Labour's targets pledge in five-year programme in Wales
- Published
First Minister Carwyn Jones says his programme for the Welsh Government will contain targets so that voters can judge his administration's performance.
Four-and-a-half months after May's assembly election, he will present his plans for how Labour will deliver its manifesto to the assembly on Tuesday.
Aides said the move would make the Welsh Government "more open and accountable".
The opposition accused Labour of taking too long to prepare the programme.
Policy areas will be accompanied by "indicators" with annual updates published to show whether the government is on course. But there will not be a timetable, officials said.
Speaking to the BBC at the Labour conference in Liverpool on Monday, Mr Jones said: "It will contain targets.
Headline pledges
"It will contain ways in which those targets can be measured because I want people in 2016 to look at that document and say: judge these people against what they've done, not what they said they'd do, but what they've done."
Before May's election - when his party won exactly half the seats in the Senedd - Mr Jones said Labour would focus on delivery if it was returned to a fourth term in office.
The first minister has already outlined the legislation the Welsh Government intends to introduce during the course of the five-year term, with bills to create more cycling routes and to change the organ donation system.
Mr Jones told the Labour conference the five headline pledges of Labour's assembly election campaign would take centre stage.
They include a commitment to protect front-line spending on schools, easier access to GPs at weekends and evenings, and more apprenticeships and training.
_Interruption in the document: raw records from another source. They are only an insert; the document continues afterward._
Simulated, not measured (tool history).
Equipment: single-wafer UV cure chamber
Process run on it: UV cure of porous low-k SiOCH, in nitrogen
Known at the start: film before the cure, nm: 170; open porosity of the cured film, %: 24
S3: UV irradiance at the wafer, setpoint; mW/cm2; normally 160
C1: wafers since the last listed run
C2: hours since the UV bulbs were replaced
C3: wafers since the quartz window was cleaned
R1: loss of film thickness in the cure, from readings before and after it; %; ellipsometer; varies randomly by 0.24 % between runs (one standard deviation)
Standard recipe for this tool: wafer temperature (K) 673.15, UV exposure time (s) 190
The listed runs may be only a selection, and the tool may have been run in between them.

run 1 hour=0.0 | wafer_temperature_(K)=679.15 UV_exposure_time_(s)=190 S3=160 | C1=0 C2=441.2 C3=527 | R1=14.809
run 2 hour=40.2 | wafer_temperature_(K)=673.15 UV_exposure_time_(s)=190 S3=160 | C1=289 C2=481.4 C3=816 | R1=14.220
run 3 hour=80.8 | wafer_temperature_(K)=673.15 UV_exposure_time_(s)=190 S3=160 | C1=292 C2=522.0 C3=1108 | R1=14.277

Conservative assembly group leader Andrew RT Davies said Labour had shown "a clear inability to succeed" on health, education and the economy.
"It has failed to deliver over the last 10 years and there is no reason to believe this assembly term will be any different," he said.
Plaid Cymru AM Simon Thomas said publishing a programme would help the opposition scrutinise the minority government.
He said: "There will be times when we will work with the government when we believe it's on the right track, but we will also want to influence government plans when we think that that is appropriate."
Welsh Liberal Democrat leader Kirsty Williams said: "The best part of half a year has been wasted since Labour formed a government, but we are still no closer to understanding what Labour wishes to achieve in power."